Passwords have been the cornerstone of digital security since time immemorial. They are such a critical aspect of our security infrastructure and practices that we have an entire day, the first Thursday of May, dedicated to raising awareness about the importance of setting strong passwords and maintaining good online security habits. Unfortunately, passwords are also considered to be one of the biggest security weak links. A recent report by Verizon found that compromised passwords are involved in 81% of all data breaches. As cyberattacks and criminals become increasingly sophisticated with each passing day, adopting the latest technological developments to hone their skills, and the need for stronger and more secure authentication methods have become imperative.
Enter passwordless authentication, a new way to authenticate users without the need to enter passwords every time.
Why do we need passwordless authentication?
In a password-based authentication process, regardless of whether multi-factor authentication (MFA) has been adopted, the first step involves the user entering their username and password, which serves as proof of their identity.
However, this process has two major disadvantages. The first problem arises when users choose weak and predictable passwords. Weak passwords can be easily guessed, stolen, or hacked, leaving sensitive data vulnerable to cybercriminals. More than 24 billion login credentials are already available in the public domain, according to research by Digital Shadows. Password reuse is also a common problem, as users often use the same password for multiple accounts. This makes it very easy for cybercriminals to gain access to multiple accounts with just one stolen password.
The second problem arises when even after choosing strong passwords, users fail to remember them. Having to constantly reset passwords can quickly lead to frustration which can then make people careless about where they store their passwords. You’d be surprised at how fast an annoyed user can abandon security for the sake of convenience and store their passwords in an Excel sheet! This frustration and carelessness can then bring us back to square one, where users set easy and predictable passwords just so that they don’t forget them easily.
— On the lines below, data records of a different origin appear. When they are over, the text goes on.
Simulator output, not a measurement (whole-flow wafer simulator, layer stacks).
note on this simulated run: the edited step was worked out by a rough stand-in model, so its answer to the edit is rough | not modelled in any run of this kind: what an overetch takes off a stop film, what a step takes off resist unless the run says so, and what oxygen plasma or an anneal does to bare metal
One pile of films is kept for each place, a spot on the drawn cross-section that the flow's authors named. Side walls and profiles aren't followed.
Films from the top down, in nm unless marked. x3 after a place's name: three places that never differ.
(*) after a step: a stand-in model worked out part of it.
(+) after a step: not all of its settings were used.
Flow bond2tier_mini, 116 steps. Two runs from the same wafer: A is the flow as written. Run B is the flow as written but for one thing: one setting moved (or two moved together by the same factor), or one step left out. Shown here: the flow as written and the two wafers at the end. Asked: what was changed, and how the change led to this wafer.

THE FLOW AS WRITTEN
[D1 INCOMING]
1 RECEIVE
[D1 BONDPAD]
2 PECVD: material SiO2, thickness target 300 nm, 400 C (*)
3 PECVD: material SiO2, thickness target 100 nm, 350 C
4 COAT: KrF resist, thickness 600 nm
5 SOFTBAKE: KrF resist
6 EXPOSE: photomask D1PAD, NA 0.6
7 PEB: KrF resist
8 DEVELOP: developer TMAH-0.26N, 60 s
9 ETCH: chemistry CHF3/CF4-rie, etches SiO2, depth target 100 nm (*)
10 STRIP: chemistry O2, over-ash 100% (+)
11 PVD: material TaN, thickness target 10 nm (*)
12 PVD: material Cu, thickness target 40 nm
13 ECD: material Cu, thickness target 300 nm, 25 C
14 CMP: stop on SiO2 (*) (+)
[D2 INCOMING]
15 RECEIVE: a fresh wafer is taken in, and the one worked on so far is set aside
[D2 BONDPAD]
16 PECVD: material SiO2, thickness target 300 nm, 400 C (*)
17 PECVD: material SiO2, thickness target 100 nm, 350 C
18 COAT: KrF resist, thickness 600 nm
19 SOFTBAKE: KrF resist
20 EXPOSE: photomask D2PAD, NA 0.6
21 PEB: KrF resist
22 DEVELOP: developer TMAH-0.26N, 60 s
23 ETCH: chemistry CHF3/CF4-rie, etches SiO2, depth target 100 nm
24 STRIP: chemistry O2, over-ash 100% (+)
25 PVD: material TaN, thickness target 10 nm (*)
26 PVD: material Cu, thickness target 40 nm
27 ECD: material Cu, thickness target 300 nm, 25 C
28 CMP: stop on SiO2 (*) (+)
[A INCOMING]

Coming back to multi-factor authentication, although it certainly helps to have an additional layer of security, MFA adoption rates have been abysmally low. Microsoft engineers reportedly said that 99.9% of the compromised accounts they track every month don’t use MFA. More importantly, MFA is also not immune to cyberattacks as hackers have discovered multiple ways, such as MFA bombing and man-in-the-middle attacks, to capture MFA details, such as any one-time passwords (OTPs) sent during the validation process. According to a recent study by SecureAuth, security experts are also worried about the risks associated with traditional MFA, with 55% reporting that relying on OTPs using texts and phone calls leaves them open to cyberattacks.
Removing the password barrier
These challenges can be eliminated with the adoption of passwordless authentication methods. In addition to providing a more convenient and user-friendly authentication experience, passwordless login methods also significantly reduce the risk of cybercrimes and data breaches.
These new authentication methods use alternative forms of identification, such as biometrics, hardware tokens, and passkeys. Biometric authentication uses unique physical characteristics such as fingerprints, or facial recognition to authenticate users. Hardware tokens are physical devices that generate one-time passwords (OTPs) or cryptographically signed messages. Passkeys, also known as FIDO2 keys, are small USB or NFC devices that allow users to authenticate without the need for a password.
The Fast Identity Online (FIDO) alliance is an open industry association that was established to develop and promote awareness about authentication standards that help reduce the world’s over-reliance on passwords. The alliance has developed a global authentication standard known as FIDO authentication, which forms the foundation for passkeys. The unique selling proposition of passkeys is that they are strong, phishing-resistant, and are designed so that there are no shared secrets. Passkeys are essentially a pair of cryptographic keys—a public key and a private key—generated by the user’s authorized device.
Any application or website that the user wants to log into stores a copy of the user’s public key when they log in, but the private key is stored only on the authorized device. After this device validates the user’s identity, usually with the help of biometric authentication tools, the two keys come together to grant access to the desired destination.
The security advantages of adopting passkeys are multifold. Passkeys cannot be guessed or shared between users as they are a unique combination of cryptographic keys. Further, they are resistant to phishing attempts because they’re unique to each site or app that the user wants to access. As a result, they won’t work on fake or look-alike sites and applications. To top it off, all these capabilities also mean that passkeys cannot be stolen by hacking into a company’s server or database.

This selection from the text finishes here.